In recent weeks, I’ve enjoyed the opportunity to vent my spleen about the people who cause the most problems in my community, especially because I hear so much poisonous rhetoric on the other side, targeting the poor. I’m not a fan of class warfare, but when served, I will answer. It’s always shameful and small to pick on someone weaker than you, and it’s always heroic to stand up to a bully. The way I see it, in this current class war, unless you are squarely allied with the poor, you work for the rich.
If you take sides with the rich, in this war, you deserve a punishment a thousand times worse than my stinging words. In this war between the rich and the poor, the middle-class becomes the battlefield, and no one deserves to be pounded into a smoking heap of rubble and ash more than the American middle-class, because the middle-class acts as the mercenary army of the super-rich.

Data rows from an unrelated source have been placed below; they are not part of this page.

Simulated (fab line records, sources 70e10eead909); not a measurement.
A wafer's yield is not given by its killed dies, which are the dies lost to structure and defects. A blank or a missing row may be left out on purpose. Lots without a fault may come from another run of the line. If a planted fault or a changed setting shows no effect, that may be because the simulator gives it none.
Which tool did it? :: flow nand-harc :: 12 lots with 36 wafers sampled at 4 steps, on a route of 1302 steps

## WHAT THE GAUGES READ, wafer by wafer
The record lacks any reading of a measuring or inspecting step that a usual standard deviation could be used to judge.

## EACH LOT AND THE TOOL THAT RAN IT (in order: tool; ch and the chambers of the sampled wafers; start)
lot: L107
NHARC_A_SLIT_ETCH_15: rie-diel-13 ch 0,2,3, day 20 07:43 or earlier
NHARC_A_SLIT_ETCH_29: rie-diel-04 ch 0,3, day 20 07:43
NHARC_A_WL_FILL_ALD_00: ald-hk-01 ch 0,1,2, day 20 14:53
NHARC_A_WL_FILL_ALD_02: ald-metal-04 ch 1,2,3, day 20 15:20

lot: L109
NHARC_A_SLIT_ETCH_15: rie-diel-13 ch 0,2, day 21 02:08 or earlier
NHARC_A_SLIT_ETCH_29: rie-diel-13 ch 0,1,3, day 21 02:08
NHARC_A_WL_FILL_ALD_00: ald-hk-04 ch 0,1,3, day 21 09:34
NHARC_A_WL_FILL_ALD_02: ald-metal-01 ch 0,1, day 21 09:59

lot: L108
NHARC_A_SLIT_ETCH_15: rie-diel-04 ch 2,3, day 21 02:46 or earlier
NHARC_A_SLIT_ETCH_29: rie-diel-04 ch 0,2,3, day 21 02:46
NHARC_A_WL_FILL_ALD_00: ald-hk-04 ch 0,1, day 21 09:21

The poor have nothing to lose, and everything to gain by standing up to their oppressors, while the middle-class face trauma and disillusionment, as they slowly wake up to the fact that, in this war, they were the bad guys all along, who wasted their lives, and the planet, on a fantasy lifestyle, that became an economic and environmental monstrosity beyond their darkest nightmares.
When you’ve sold your life for trinkets and find yourself on the wrong side of history, denial becomes a coping mechanism For the rich, losing the class war compares to losing the civil war. Resentments and prejudice will linger, as today’s middle-class conservatives becomes the bitter poor white crackers of the future.
But it doesn’t have to be that way for us here in SoHum. Here in SoHum we have no class, and that’s a kind of poverty that unites us all, from the richest dope yuppie, to the most wretched street urchin, so why should we let class war divide us? We shouldn’t! We should recognize that we’re all poor. Really, I pity us all.
Why do we work so goddamn hard? Why do we break laws and sell our weed to out of state drug dealers? We do it because we don’t have enough money, right. If we don’t have enough money, it means that some of our wants and needs will go unmet. Am I wrong? Unmet needs equals poverty, and poverty means you’re poor. So face it! We’re all poor. It’s really true. I don’t care how entranced you are with your trinkets, or how jealous you are of anyone else’, we all live in poverty, and our lives are being stolen from us right before our eyes.
That said, everything we do to make life easier for poor people, makes life easier for us. Think about it. What are the chances that you, or any of your progeny will find yourselves counted among the nations wealthiest one-tenth of one percent? It could happen. You could hit the lottery. Your new cannabis start-up could blow-up big, or your daughter could marry a rich old guy with a heart condition, but I wouldn’t hold my breath.
On the other hand, what are the chances that you, or any of your kids or grandchildren might find yourself short on cash with no place to crash, or be blessed with a personality ill-suited for gainful employment, or fall victim to alcoholism, or become addicted to drugs, or for some other reason, fail to thrive, economically? I don’t know the exact odds, but I’d bet on it, if I were you.
That’s why it always makes sense to make life easier for poor people. When you make life easier for poor people, you make life easier for yourself. I’m not saying we have to spend a lot of money to help the poor, but if we at least stop paying people to punish, harass, and humiliate them, we’d all be ahead. If we could recognize that a lot of people who live here will never earn enough to money to afford a place to live under our current system of building codes and zoning ordinances, we could begin to solve a lot of problems by changing the system, instead of trying to change people. People don’t need more money; people need a place to be. Life is hard enough, let’s not make it any harder.
When you make life easier for poor people, you make life easier for your self, and you make the world richer for everyone, because making it easier to be poor, lowers everyone’s stress level, which benefits everyone, and makes it easier to be an artist, craftsman, musician, poet or writer; you make it possible for the people who don’t care so much about making money, to put their energy into the things that really matter to them. When you make life easier for poor people, you make life better for everyone, and you encourage a flourishing culture. That’s why they call New Orleans “The Big Easy.” and that’s why people love it.
People who appreciate an easy life and a flourishing culture, have class. Punishing the poor for their poverty only fuels their resentment, and perpetuates class war. So, we have a choice: We can have some class, or we can have class war. We’re all poor, and we all need somewhere to get out of the weather this winter. We can solve this problem together, or we can make more problems for each other. It’s up to us.